Issue:  Vol. 47 / No. 49 / 7 December 2017
 

LGBT youths face loss of services in SF

Several San Francisco groups that serve LGBT youth are facing cuts that would greatly hurt their efforts.

The potential funding problems are part of discussions around the city’s budget for 2010-11, which is currently being worked out by the Board of Supervisors.

The looming losses come at a time when the city’s facing tough choices about many programs. On June 1, Mayor Gavin Newsom proposed a $6.48 billion budget that closes a projected city deficit of $482.7 million. The city’s fiscal year begins Thursday, July 1.

The LGBT transitional age youth services at the San Francisco LGBT Community Center, which is among the service providers facing cuts, works with people ages 18-24 who’re homeless or marginally housed.

According to the center, the cuts would mean elimination of the program, which provides meals and clothing, as well as links to employment and HIV testing, among other services.

The meals and other services are endangered because the city’s Department of Children, Youth and Their Families is not making available any funding outside the limited workforce development funds for transitional age youth. However, the center, which is seeking $96,000 to continue the meals and similar services, is set to receive money from the department for work it’s doing in schools.

Rebecca Rolfe, the center’s executive director, said that unstable funding makes the program vulnerable every year, and the fiscal instability “contributes to the sense that transitional aged youth are not worthy of support.”

She said many of these youth have already gotten the message that they’re not important from their families, and many of them have come out of foster care.

Tiamara Whetstone (pictured at right), who’s transgender, said the center’s internship program – which is among the services that would be lost – has allowed her to connect with other LGBT youth, which she’d never been able to do before.

“In the six months here at the internship, I’ve been exposed to the community more than I have in 24 years of living,” said Whetstone.

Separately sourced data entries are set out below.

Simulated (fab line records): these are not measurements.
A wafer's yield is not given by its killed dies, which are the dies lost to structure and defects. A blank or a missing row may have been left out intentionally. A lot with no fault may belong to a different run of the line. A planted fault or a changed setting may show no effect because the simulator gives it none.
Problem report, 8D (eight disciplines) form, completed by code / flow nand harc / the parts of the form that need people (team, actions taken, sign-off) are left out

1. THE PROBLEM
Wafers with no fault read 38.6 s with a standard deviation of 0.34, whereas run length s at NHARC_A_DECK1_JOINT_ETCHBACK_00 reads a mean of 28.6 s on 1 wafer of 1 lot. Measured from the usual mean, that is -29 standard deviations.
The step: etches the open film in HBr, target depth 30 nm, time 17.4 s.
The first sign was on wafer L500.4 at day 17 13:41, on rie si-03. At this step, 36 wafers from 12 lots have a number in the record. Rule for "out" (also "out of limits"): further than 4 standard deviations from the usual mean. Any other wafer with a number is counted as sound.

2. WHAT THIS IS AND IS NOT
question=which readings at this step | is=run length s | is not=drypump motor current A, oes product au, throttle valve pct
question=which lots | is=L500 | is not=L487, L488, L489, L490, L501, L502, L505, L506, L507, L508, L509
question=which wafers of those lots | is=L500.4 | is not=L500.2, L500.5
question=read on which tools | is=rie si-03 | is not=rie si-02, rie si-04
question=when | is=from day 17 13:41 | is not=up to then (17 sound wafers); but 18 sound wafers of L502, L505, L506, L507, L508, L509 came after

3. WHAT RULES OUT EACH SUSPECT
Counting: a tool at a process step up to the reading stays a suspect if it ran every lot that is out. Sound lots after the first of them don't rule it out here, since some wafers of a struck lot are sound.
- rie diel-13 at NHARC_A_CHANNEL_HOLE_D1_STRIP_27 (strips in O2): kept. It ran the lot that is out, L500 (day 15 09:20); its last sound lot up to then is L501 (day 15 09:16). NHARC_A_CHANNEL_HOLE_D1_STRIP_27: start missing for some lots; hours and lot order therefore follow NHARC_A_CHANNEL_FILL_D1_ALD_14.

Maria Su, executive director of the children, youth, and families department, appeared sympathetic to the center’s needs, but said her agency received close to $71 million in requests for services from kindergarten all the way up to transitional aged youth for next year, “and we only had $20 million available.

Jodi Schwartz, executive director of the Lavender Youth, Recreation, and Information Center, said her group is facing reductions of about $475,000 next year and more in the future because many of the city’s recent funding decisions apply to multiple-year funding cycles.

Schwartz said the cut’s coming from multiple places, but the most severe cuts are coming from children, youth and families department, as well as the Office of Economic and Workforce Development.

Neither Su nor the workforce development office confirmed the figure.

Schwartz said her group, which is hoping for an additional $180,000 for next year, is trying to develop a multi-pronged strategy “to allow us to have the next year to really look at new funding streams and strategies to ensure that LYRIC exists for another 20 years, because as I always say, new queer youth come out every day and they’re going to need a place like LYRIC.”

Openly gay Supervisors David Campos, who’s on the board’s budget and finance committee, and Bevan Dufty are helping the LGBT center, LYRIC, and other groups advocate for funding.

Dufty said funding from the children, youth, and families department has traditionally been limited to people under 18, and they’ve used a blend of funding for children with general fund money in order to provide services for LGBT youths as old as 24.

“These are pretty significant impacts when the general fund is squeezed like it is this year,” said Dufty. “The impact is heavy on this population.”